The shading may not always be just from trees. If there is a large natural feature like a bolder or a tall recreational structure like a climbing wall in the area, pitch your tent where the sun’s direct light will be blocked as it comes up over the horizon.
Hang A Survival Sheet
Using what you have available is an important survival skill. Car campers probably won’t have much trouble lugging along an extra few liners or blackout sheets to darken their tents, but if you are a carry camper, you do not need any additional weight.
A survival sheet, also sometimes called a space blanket, should be part of every hiker and campers’ equipment, so you won’t be packing in anything extra. This handy item is low-weight and heat reflective, and you can use it to darken your tent.
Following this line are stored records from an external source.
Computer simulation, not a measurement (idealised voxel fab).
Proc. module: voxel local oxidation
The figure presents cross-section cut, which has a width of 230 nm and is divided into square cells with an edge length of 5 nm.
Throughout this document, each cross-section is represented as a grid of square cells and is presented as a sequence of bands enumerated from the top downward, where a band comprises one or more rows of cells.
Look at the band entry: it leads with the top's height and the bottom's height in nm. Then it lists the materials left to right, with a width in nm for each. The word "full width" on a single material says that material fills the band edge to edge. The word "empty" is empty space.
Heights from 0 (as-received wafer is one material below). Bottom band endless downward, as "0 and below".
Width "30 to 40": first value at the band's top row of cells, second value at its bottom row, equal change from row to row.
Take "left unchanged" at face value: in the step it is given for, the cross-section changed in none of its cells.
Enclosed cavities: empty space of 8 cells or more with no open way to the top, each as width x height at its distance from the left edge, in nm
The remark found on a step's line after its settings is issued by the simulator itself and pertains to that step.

There are two ways that you can use a survival sheet to blackout your tent:
- Use one or more survival sheets to cover the side of the tent where the sun will hit you in the eyes first each morning. Drape it over the inner part of the tent. The flysheet can go over the top as usual so that it doesn’t blow away. The reflective side of the survival sheet should face outwards, and it should not touch the ground. Note, the survival sheet should only cover one part of the tent. Maintaining a healthy air quality and preventing condensation inside the tent is vital.
- If you need a quick solution to block incoming sunbeams, you can quickly clip the survival sheet across one side of the inside of the tent. These metallic sheets are at least 82″ x 52″ in size, so they can cover a considerable portion of incoming light if placed accurately.
Cover Your Eyes
Sometimes the best solutions are the simplest. If you don’t want to go to a lot of effort but need a dark space, you can fool your body by covering your eyes. The days of bulky sleep masks that are uncomfortably tight or squash your eyes are gone. There are multiple designs to select from, you can get a 3-pack of comfortable, molded 100% blackout eye masks that will keep you asleep longer while camping.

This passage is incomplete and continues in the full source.